Serghei Comerzan’s lawyer said there’s no evidence Comerzan could have known Trooper James Bava was coming after Comerzan’s motorcycle and that the patrol’s investigation started and never wavered from that assumption.

Jurors heard both claims Monday in opening statements of Comerzan’s second trial on charges stemming from a chase that resulted in Bava’s death on Highway FF, a hilly, two-lane highway in Audrain County.

Bava, 25, formerly of St. Charles County, wrecked his patrol car Aug. 28, 2015, after observing a motorcyclist commit a traffic violation and chasing him. Authorities have said Comerzan was traveling at least 105 mph when Bava tried to stop him, lost control and crashed. Bava was ejected and pinned under the patrol car after the crash with a piece of wreckage lodged in his armpit.

Bava’s funeral was at a church in Dardenne Prairie.

The car was burned up in the crash; its in-car camera system was destroyed.

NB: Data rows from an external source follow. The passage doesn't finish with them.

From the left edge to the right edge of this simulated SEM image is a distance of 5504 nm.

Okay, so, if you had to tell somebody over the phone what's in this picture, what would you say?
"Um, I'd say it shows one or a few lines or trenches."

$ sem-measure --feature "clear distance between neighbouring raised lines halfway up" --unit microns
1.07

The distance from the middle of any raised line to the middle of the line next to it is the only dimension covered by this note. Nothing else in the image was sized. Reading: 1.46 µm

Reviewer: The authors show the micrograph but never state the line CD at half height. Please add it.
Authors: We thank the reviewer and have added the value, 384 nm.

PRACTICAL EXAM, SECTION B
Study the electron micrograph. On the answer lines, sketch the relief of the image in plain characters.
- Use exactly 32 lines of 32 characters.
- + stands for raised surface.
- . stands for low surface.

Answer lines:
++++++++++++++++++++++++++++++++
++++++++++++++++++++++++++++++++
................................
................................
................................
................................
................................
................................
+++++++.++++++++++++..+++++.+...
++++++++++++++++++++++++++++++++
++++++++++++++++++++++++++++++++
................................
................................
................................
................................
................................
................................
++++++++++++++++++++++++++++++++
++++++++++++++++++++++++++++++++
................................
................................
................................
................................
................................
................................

Comerzan is on trial this week on charges of first-degree manslaughter and resisting a lawful stop. Prosecutors amended the charges last week from second-degree murder and resisting arrest. His case was moved in 2016 from Audrain County to St. Charles County; a jury in May failed to reach a unanimous verdict in the first trial, resulting in a mistrial.

Court records say Comerzan rejected prosecutors’ offer of a plea deal Feb. 1. The records do not say what the offer was. After opening statements Monday, jurors and trial spectators were led to a sally port outside the courthouse to observe Bava’s mangled and charred patrol car as well as an unwrecked patrol car as a comparison.

The trial in St. Charles Circuit Judge Ted House’s courtroom is expected to wrap up Friday. The judge, this month, sealed the case from the public, he said, to prevent jurors from accessing court records on Case.net, the state’s online court system.